Moneybox

Innovative GOP Policy Thinker Bobby Jindal Calls for Balanced Budget Amendment

WASHINGTON - MAY 02: Louisana Governor Bobby Jindal addresses the National Press Club May 2, 2008 in Washington, DC.

Photo by Chip Somodevilla/Getty Images

Louisiana Governor Bobby Jindal is one of these guys who you keep hearing is a smart innovative thinker likely to bring new ideas to the Republican Party. New ideas, I guess, like a Balanced Budget Amendmentfeaturing an asymetrical preference for spending cuts over tax increases as the centerpiece of the agenda he lays out in a new Politico op-ed aimed at a DC audience.

Not only is that a bad idea on the merits, it’s just about the hoariest conservative dogma you can imagine. Jindal’s proposal is essentially the same as the Cut, Cap, and Balance Act the House GOP pushed in 2011. Not only did Bob Dole run on a Balanced Budget Amendment in 1996, he did so bragging that he’d been pushing for a Balanced Budget Amendment since 1971. It is entirely possible that this really was an innovative policy stance when Dole embraced it a bit over forty years ago—it doesn’t seem to have been in the 1964 GOP platform for example—but that was a long time ago.
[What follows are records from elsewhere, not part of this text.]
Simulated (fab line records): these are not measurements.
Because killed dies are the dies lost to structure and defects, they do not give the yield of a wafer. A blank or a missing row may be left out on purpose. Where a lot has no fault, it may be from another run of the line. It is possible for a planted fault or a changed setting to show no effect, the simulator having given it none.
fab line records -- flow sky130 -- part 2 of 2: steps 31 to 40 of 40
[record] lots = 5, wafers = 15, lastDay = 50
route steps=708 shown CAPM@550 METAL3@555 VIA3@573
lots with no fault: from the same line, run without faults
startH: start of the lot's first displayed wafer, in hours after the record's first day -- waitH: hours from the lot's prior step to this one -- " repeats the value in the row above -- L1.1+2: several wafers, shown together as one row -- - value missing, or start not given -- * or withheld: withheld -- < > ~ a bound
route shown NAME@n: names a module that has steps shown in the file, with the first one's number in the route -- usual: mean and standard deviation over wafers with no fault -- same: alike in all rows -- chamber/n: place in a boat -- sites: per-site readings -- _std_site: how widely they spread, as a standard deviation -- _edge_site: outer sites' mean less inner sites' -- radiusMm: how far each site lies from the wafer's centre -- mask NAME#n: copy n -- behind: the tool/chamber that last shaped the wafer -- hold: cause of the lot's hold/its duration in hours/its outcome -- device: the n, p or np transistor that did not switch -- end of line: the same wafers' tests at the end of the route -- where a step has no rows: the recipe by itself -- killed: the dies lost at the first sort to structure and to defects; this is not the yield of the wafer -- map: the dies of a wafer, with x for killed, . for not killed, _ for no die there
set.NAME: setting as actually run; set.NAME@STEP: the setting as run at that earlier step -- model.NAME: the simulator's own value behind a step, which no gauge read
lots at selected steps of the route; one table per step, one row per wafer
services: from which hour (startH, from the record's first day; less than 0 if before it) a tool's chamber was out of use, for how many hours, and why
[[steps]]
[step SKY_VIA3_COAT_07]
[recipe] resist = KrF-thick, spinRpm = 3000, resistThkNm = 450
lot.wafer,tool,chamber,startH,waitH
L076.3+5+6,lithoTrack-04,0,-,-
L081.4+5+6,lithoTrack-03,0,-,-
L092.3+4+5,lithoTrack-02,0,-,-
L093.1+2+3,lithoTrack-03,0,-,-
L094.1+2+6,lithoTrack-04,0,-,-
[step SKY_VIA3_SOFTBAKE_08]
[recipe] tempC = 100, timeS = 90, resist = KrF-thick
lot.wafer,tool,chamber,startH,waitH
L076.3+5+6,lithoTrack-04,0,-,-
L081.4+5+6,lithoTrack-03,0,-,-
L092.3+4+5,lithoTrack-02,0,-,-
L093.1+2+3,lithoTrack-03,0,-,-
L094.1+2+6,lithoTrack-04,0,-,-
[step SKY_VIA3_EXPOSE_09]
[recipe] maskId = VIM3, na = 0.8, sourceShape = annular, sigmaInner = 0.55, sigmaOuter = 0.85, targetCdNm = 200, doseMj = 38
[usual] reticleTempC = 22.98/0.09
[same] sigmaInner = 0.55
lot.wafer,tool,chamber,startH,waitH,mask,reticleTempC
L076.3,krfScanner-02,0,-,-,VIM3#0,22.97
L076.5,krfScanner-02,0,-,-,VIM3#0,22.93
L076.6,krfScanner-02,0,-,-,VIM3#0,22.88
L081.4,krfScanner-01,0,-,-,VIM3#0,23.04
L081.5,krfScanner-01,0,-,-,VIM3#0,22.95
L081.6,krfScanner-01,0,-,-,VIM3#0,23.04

Not only is putting the federal government in a fiscal straightjacket a terrible idea, but even people with strong free market leanings should seriously pause before considering the kind of arbitrary spending caps that Jindal is touting here. You have to understand that a statutory or even constitutional budget rule doesn’t eliminate public demand for certain kinds of social welfare provision. It simply constrains how can obtain that social welfare provision typically by pushing it in inefficient directions. Social Security, for example, is a much better idea than trying to create a regulatory mandate for employer-provided pensions.